With a number of property industry experts reporting a slowdown in demand for industrial and commercial property since mid-2022, potential buyers, tenants and occupiers will have greater choice than they have had during recent years.
So in a more competitive property market, which factors are going to make one site more appealing than another? Clearly the obvious factors of cost, location, size, expansion potential (in some cases) and terms will be key to decisions, but ESG (environmental and social governance) is also rising up the agenda for many businesses as they seek to ensure their operations do not negatively impact on the local environment or the health and wellbeing of people.

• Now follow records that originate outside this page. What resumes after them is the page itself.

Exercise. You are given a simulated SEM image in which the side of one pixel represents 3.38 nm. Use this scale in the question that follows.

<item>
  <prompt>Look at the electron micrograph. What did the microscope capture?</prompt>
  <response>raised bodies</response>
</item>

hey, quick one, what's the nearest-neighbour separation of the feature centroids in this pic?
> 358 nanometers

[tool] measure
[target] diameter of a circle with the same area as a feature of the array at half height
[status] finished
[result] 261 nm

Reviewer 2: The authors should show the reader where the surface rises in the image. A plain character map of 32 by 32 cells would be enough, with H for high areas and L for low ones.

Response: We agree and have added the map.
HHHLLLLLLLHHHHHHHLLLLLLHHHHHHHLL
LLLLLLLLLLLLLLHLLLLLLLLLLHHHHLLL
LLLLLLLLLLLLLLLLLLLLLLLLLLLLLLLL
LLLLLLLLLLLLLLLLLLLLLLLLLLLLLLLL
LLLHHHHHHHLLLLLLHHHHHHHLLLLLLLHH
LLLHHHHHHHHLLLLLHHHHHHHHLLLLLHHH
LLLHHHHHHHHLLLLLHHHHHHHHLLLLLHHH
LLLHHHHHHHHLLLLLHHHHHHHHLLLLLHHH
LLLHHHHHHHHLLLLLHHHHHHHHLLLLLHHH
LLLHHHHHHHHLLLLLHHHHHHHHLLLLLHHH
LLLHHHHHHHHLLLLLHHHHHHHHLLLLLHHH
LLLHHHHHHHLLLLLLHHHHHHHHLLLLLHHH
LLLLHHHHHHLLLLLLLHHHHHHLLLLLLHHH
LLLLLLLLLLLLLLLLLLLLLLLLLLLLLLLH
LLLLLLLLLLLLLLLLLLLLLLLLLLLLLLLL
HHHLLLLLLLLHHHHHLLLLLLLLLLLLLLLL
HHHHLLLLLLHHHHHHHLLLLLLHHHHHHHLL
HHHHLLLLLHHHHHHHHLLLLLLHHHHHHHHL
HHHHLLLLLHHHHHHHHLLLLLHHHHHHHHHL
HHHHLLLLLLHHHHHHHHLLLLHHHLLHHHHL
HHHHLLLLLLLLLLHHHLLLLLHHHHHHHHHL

Industrial sites designed around the idea of ‘placemaking’ could, therefore, thrive as they offer employees and visitors greater connection with outdoor spaces, rather than simply being a box, yard and car park tightly packed onto a plot of land. Greater consideration is given to how the outdoor space is designed and built to facilitate a greater range of uses, including for socialising and out of work activities.
Multi-occupier industrial and commercial sites designed around the placemaking concept often feature communal spaces and facilities such as parks and gardens and areas to play sports. But individual businesses with a sufficiently large site could do the same too, giving staff an opportunity to spend some of their working day outdoors to benefit physically and mentally.
Design these spaces well and they can become popular with staff and get regular use throughout the year. That means ensuring they are equipped appropriately with seating, shelter and accessibility carefully considered to give outdoor space on industrial sites the broadest appeal.
But their usage can be maximised through the installation of an on-demand power infrastructure that enables facilities and events that require electricity to be connected as and when required. Incorporating in-ground, retractable (pop-up) or bollard power units into the site’s design means site managers can provide access for users when needed, but the rest of the time the units are barely noticeable.
Providing access to power in an outdoor environment transforms the usage potential of a space. In a placemaking context, that could include hosting live entertainment events after the working day or enabling food and drink kiosks to set up to serve the workforce as they take their lunch break.
The range of power units provided by Pop Up Power Supplies is ideal for these kind of applications. Specifiers and developers can choose an in-ground unit, which is permanently submerged in the ground and accessed via a flip-lid, a pop-up unit or a power bollard.
The pop up power unit is installed in the ground and raised when required using a turning handle. After use, it is simply lowered back into the ground to be safely locked away. A power bollard offers similar connectivity in a format that can be integrated into the landscape with other street furniture, offering an electricity supply that’s ‘hidden in plain sight’.
Whichever product is chosen, they are always configured and manufactured to suit the application, giving designers the opportunity to meet the widest range of the potential uses for the site. A water supply can also be provided with some models, which can be beneficial from a grounds maintenance perspective.
And the power units can also be incorporated into vehicle yards and other hardstanding areas to allow for temporary production or storage spaces to be set up. This can drive value from under-utilised spaces and add capacity at peak times without the need to use or rent additional off-site facilities.